Selene Li from China is a sophomore, studying English and Education at Sonoma State University in Rohnert Park, California

Selene Li from China is a sophomore, studying English and Education at Sonoma State University in Rohnert Park, California

Interview:

Why did you decide to study in the USA?

The United States is known for its higher education opportunities, worldwide recognition of school names, technology and hands-on training.

Why did you choose Sonoma State University?

The most important reason why I chose Sonoma State is because its location and environment. Sonoma State University is located in the beautiful wine county of Sonoma County, in Northern California, which is the perfect place with perfect climate. It’s one of the top “green” campuses in the country. 

Academically, Sonoma State University offers many special programs, such as women gender studies, teaching credential program and intensive language program—Sonoma State American Language Institute.

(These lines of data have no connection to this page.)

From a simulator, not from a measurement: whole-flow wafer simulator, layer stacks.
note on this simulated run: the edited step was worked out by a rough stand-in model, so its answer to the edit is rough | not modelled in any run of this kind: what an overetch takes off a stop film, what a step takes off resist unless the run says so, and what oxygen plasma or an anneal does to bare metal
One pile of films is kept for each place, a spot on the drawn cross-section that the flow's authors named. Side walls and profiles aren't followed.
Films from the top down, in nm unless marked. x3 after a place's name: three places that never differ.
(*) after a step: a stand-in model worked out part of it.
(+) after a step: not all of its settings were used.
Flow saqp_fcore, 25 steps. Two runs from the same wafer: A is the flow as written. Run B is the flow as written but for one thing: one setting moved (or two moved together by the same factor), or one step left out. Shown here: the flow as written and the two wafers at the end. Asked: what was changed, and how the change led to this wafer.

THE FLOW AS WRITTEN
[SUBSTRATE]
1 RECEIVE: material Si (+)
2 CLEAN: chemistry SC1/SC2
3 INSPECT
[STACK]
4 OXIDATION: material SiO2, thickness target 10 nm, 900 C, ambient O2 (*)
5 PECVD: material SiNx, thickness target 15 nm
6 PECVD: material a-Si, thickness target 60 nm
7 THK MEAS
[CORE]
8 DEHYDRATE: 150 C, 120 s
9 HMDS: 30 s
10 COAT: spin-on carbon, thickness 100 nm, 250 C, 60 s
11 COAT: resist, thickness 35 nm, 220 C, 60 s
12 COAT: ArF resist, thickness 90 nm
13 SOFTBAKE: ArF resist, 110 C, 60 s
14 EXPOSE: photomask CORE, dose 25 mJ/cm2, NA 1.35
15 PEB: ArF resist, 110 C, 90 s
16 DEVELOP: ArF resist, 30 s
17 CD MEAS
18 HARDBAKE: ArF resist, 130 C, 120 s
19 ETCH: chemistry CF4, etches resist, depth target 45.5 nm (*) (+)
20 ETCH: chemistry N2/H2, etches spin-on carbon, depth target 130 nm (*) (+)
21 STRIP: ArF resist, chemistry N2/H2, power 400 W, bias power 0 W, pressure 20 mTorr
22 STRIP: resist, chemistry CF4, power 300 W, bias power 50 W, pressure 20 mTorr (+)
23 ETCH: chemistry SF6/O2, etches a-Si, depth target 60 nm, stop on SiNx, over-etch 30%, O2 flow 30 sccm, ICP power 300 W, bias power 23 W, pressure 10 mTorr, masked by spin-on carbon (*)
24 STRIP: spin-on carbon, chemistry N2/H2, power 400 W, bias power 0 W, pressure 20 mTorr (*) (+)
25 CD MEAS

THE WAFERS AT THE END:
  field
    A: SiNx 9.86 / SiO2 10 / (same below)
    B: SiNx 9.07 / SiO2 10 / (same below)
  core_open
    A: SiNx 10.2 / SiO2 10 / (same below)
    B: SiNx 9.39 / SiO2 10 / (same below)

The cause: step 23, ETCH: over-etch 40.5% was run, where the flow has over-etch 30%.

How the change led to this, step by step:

I chose my university and intensive English program based on its academic reputation

and its curriculum. In this English program, I am able to keep learning and practicing in and out of classes. Students who study in Sonoma State American Language Institute can experience college life and start to get involved with leadership programs and community activities.

What do you like best?

I am living in the one of the American top 30 most beautiful campuses. The environment provides me a quiet place to study all the time.

When I studied in the intensive language program, I was learning new information in every class. I received instruction in grammar, composition, oral communication, reading, vocabulary, and study skills. Also, my teachers are very easy-going and they are good resources for me to get to know more about university life. In addition, the class size is comfortable and I always get enough attention in classes when I need help. 

What do you miss most?

I miss my high school. I left all my memories about studying for SAT and times with my best friends in there.

What was your biggest surprise?

American life helped me embrace diversity and grow personally and academically. I learned how to adapt to a different society and how to communicate more effectively.

... your biggest disappointment?

My biggest disappointment is that my dog passed away just before I graduated from my language program. At that time, I had to stay in USA, so I couldn’t go home to see her before she died.

How have you handled:

... language differences?

I face language differences all the time. But I am willing to learn and to practice over and over again. And I am really glad that people who around me always willing to listen to me.

... finances?

Because the tuition is affordable, and my family and I prepared enough education saving, I don’t have any financial problems.

... adjusting to a different educational system?

I started to adjust when I was studying in Sonoma State American Language Institute. It offered me university orientation class and provided me opportunities to get in touch with American students, such as through the Conversation partner program, volunteer in local communities, and join day trips with other students on weekend.

What are your activities?

I lived with a host family when I first came to here. Now, I am a student ambassador in our international club and working with international students. International club organizes and holds different events and field trip almost every weekend. 

How easy or difficult was making friends?

It’s easier to make friends when you’re willing to speak and express yourself. If you see an American on campus who looks friendly, don’t be afraid to start a conversation. Don’t be discouraged by one bad experience with an American. Most American students will be more open to friendship with internationals.

How relevant is your U.S. education to your personal goals and to the needs of your country? 

I want to be a teacher and work with children. The Early Childhood Education Concentration at Sonoma State University will help me to take leadership roles in the field of early childhood education. 

What is your advice to other students who are considering a U.S. education?

Become more flexible: There is no better time to challenge yourself with new places, culture and lifestyle. Be willing to learn new knowledge when you study in the USA and learn to be flexible in culture that you know little about.

Embrace diverse culture: Living in another country for a semester (or longer) brings you a fresh view and challenges your existing stereotypes about the world.